Github doesn’t make it easy for me to creep on other developer’s commits and coding habits >:(
(No API endpoint to work with commits)
Given a valid Github username (should validate username before performing any expensive operations), PULL A BUNCH OF COMMIT DATA
You need to generate a Personal Access Token with Github and insert it as a single line entry in a file called token in root of the repo
The min version of git required is 2.4. This is because the way that your name/email/other identifiers are used to filter the git log changed after that version, and you might as well use the latest version of git instead of apple git or god forbid... - Windows
To verify git installation on MacOS:
- Run
git -v - Ensure that the version is 2.4 or above
- if not, you can install git using homebrew:
brew install git, - Or, if you already have installed git using brew, use the command
brew upgrade git
Windows:
- Good luck lol, all I can recommend is installing WSL. The temporary files should be saved to the Temp directory on Windows because I used the TempFile crate, but I can't promise support because I no longer own any Windows machines. I would really appreciate if someone could try this out on Windows and let me know if everything works as it should.
Github shows users a visual representation of commits, PR’s, code reviews, and any raised issues.
- It’s mainly used for Github clout (more cute than important)
- I want to first write a tool that can pull this data either through the Github API
- Write my own tool in Rust(!!!) or Node
- Pull all of a user’s repositories (either as several child processes or some combination of parallelly and sequentially (am I gearing up to write job scheduler???))
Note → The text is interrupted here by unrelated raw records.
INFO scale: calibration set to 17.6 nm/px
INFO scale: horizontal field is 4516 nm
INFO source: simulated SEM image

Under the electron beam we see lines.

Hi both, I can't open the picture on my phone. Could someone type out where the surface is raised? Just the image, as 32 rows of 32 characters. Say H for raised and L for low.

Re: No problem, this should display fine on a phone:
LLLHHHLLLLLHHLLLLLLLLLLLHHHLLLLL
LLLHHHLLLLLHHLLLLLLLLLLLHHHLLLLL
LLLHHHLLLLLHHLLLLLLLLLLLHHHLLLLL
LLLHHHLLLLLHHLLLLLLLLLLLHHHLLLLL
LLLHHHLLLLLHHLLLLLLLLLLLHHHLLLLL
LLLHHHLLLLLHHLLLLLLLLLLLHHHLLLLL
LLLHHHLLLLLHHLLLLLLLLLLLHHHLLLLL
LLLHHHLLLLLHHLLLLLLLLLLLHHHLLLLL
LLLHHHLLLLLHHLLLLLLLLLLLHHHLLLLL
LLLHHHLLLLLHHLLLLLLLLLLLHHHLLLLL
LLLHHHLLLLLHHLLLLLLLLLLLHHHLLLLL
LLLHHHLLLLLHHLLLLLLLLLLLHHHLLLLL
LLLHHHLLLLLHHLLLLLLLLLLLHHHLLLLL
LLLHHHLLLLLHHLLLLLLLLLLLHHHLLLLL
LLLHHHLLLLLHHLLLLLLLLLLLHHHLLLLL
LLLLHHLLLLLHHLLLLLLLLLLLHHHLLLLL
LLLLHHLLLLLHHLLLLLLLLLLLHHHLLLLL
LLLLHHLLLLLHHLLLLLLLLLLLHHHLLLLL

- Learn about git commits to figure out optimal method to log commits and more importantly commit datetime, but below is the broad plan:
- machine either starts a new thread or child process to pull the git repo and waits for it to finish.
- Upon pulling the repository, maybe parse the git log (Gotta figure this part out), and filter out that user’s commits and pull out the timestamp and aggregate number of commits + lines committed maybe?
- should try to optimize the git log command to display as little text as possible while retaining maximum information
- After log is fully parsed, delete repository from machine to free up disk space and signal that the machine is ready to start another process (assuming I spin up an army of zombies on AWS) or semaphores/monitors idk
After getting all of this data for a person, maybe I can do some cool analysis on the data?
I really would like to cluster the data after splitting it into distinct “time of day” buckets and cluster on number of lines changed or frequency of commits?
Alternatively, maybe I could use this as a diving board to scrape the same person’s linkedin and use their job placements as a measure of their success hahaha. The idea is to get some insight into what coding habits lead to success and to get this insight with some sort of supervised or reinforcement learning so that a predictive model can be made.
Rust - Lets get rusty hehehe
The approach is simple:
- Use GitHub API to fetch a user's repositories and scrape the git url from each
- feed fetched git urls into a concurrent job queue that implements work stealing with X num threads
- Clone the repo, parse the filtered git log by user identifier, and delete the repo after saving results to a csv
- Profit!
Github API Token (Personal Access) - HA you thought If I ever forget, I've saved this with my API key on Notion. Hackers stay away
I’m gonna start by creating a CLI program that takes a username and gets a user’s repositories.
If a user has more than 30 repositories that they’ve committed to, then I have to deal with pagination which is going to be annoying. (Let me think about this later)
Following that, I’m going to create child processes to pull each of these repos and go from there. I can imagine that as input size (num_repositories) goes up, this CLI will be inhibited by the network speed. Not sure what the bounding process will be between processing the git log and cloning the repository. I am also realizing that this will only take into account code that has been merged to the main/master branch of the repository, because I parsing all branches gives rise to the potential for duplicate commits.